Fishing these catch-and-re1ease streams, a person generally can kick the fins on a few more fish, so to speak, and determine his preferences. Do you like these practical brown trout, known best for their ruggedness, or perhaps a sporty rainbow with graceful curves and colors that please the eye?
Then there’s always the economical little brookie, which you can sometimes catch more to the mile than the other models. They are easy to tow and generally fill up on any kind of fuel.
The old brown apparently had decided during my mental ramblings that he was unlikely to gnaw through that hook shank so he turned his side to catch the current and headed downstream toward a submerged log. It still had a few limbs braced against the bottom providing enough clearance for a fish to swim under.
He drove for the log and I leaned to my left, trying to steer him back into open water. The compromise we struck sent him to the lower end of the pool where he turned and parked just out of the current. I raised my rod a bit higher but he stuck as if he’d put on his emergency brake.
The more I tried to maneuver him my way, the more tricks I learned that he had. But then again, at my age, I also had a few of my own. It occurred to me then that if he was a slightly used fish, I was a high-mileage fisherman. Not only that, it had been a long time since I’d had my oil changed or my tires rotated.
The brown by now was spent and slowly began to glide toward the pressure. I raised my rod and led him into my extended net, watching his brilliant orange spots appear as he rolled over on his side. They sparkled like the bright lights of Denver that Willie Nelson sings about. For a used fish, he had a magnificent paint job.
Once I had mentally put the both of us into the used category, I reasoned that it might not be all bad. He looked no worse for wear and certainly had plenty of horsepower. He had gone from zero to 60 in seconds in a tribute to his German engineering.
Maybe I also had a few more miles left in me, and although I might not fetch what I would have years before, at least I didn’t get turned in during the “Cash for Clunkers” program.
The old brown rested in my palm underwater, breathing as heavily as I was. His gills opened and closed, the tail began to flex and he gently glided off my hand, across the shoal and into the shadows from which I had taken him for a test drive.

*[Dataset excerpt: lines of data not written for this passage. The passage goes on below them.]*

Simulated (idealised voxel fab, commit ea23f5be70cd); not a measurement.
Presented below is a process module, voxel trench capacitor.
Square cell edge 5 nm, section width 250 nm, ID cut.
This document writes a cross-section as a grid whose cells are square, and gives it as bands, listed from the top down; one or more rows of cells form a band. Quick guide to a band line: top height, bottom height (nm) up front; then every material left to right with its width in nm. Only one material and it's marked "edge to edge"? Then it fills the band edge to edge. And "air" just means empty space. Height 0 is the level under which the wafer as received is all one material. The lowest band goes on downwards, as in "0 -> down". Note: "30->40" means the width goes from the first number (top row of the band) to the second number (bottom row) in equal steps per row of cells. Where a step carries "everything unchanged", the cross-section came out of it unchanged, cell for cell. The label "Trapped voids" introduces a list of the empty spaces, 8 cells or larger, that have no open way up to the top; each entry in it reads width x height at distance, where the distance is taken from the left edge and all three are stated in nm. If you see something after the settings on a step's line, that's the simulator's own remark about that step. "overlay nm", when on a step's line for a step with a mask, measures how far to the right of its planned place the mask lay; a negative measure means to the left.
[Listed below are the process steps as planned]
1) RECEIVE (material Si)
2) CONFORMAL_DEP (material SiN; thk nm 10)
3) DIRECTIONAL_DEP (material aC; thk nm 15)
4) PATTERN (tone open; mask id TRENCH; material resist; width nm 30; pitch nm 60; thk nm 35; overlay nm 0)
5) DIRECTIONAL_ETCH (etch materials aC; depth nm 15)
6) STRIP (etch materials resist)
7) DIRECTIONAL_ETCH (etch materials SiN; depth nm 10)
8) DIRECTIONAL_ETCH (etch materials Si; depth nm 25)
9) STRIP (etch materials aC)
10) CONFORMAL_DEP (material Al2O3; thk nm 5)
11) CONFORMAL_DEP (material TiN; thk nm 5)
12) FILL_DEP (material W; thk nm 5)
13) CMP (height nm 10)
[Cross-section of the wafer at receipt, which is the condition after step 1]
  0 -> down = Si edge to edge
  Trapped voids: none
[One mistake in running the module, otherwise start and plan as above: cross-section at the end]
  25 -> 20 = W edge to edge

I have always been a sucker for old things, whether guns, rods or furniture. This old brown seemed to match my tastes better than a brand-new fish. Sure, he had a few dings, but he was sturdy and had held up well over time. Besides, I sort of liked his gnarled lower lip, curled I supposed by sneering at the men and predators he had eluded.
He reminded me of an old oak desk I bought 30 years ago that looked 30 years old when I bought it. Some blue-haired English teacher probably broke it in during the Truman presidency, collecting apples on one stained corner and wearing grooves in the drawers keeping the grade book up to date.
That old desk is my favorite because it has a story like I figure that brown had a story. He’d learned the difference between heavy tippets and light ones, he had come to recognize the grinding of rocks under a wader boot, and he had discovered that the old tree he hid under when the sun shone brightly was fairly handy in a pinch for breaking off a Foxee Clouser.
This brown is one I’d like to come back to from time to time and become familiar with. On our next encounter, that Foxee Clouser probably won’t fool him again. I’ll have to pull another trick from my years of experience and see what we two old arm wrestlers can pull on each other.
So, like my old desk, maybe this brown and I are not used in the sense that we’re used up. In some ways, we’ve become better with use. Perhaps the two of us are really heirlooms.